Successful business ventures of Bon-ot fisherfolks and vendors
Bon-ot Fisherfolk and Vendors Association President Virginia A. Rosit sits her fishing boat, just a stone-throw away from her home in the coastal village of Bon-ot, Carrascal town, Surigao del Sur. In partnership with Marcventures Mining and Development Corporation, Rosit aims to engage her members into income-generating small businesses of their own.
CARRASCAL, Surigao del Sur--Less than a year after receiving a grant of PHP150,000 from Marcventures Mining and Development Corporation (MMDC), Bon-ot Fisherfolk and Vendors Association (BFVA) successfully managed the funds among its 32 members by utilizing it to finance their small businesses.
BFVA received the MMDC grant on April 2018 and released the funds through small loans in two batches at PHP9,000 for each member. A total of 16 beneficiaries received funds on the first cycle.

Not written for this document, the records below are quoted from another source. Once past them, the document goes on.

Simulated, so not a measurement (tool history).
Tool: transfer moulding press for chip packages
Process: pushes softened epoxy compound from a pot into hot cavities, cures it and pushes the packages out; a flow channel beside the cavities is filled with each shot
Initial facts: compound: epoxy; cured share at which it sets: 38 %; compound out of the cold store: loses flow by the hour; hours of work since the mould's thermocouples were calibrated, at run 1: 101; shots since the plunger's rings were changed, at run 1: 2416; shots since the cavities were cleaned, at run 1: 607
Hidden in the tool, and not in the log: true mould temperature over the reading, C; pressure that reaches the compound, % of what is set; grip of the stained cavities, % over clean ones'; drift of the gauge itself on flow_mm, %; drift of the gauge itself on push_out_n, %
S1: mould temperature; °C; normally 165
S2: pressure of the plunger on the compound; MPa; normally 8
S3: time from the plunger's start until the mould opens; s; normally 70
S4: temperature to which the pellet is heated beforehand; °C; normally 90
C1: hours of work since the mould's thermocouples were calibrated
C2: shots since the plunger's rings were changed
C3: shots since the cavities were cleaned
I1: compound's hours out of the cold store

BFVA President Virginia A. Rosit said a member must be able to return the money within four months at 5 percent interest.
"They must also spend the money on an income-generating business related to fish production, fish vending, hog-fattening and sari-sari store," Rosit said.
The first batch, she said, recorded a 99 percent repayment rate, enabling the organization to finance the small businesses of the remaining 16 members.
According to Rosit, 75 percent of the group's net profit was divided among "members of good standing" at the end of the year, while the rest is funneled back to the association for operational expenses.
"We also allocate a fixed percentage of our income for organizational development, educational fund, and for general reserve fund," she said.
Rosit said BFVA--a locally-accredited livelihood organization--is planning to engage in "Bigasang Bayan" (rice retailing) business within the year using the profits from MMDC's grant.
"The seed capital provided by Marcventures has gone a long way in making a difference in our members' lives, and in strengthening our organization," she said.
BFVA is one of the many community-based organizations that have benefited from MMDC's Social Development and Management Program (SMDP)--yearly allocations to fund social development programs in the areas of health, livelihood, education, infrastructure support, and even socio-cultural preservation.
The company's annual SDMP funds--equivalent to the 1.5 percent of its annual operating costs--benefit thousands of families in four host and five neighboring barangays, as well as 33 non-mining communities.
MMDC's Surigao del Sur Nickel Project is located within a 4,799-hectare area covering the towns of Carrascal, Cantilan, and Madrid.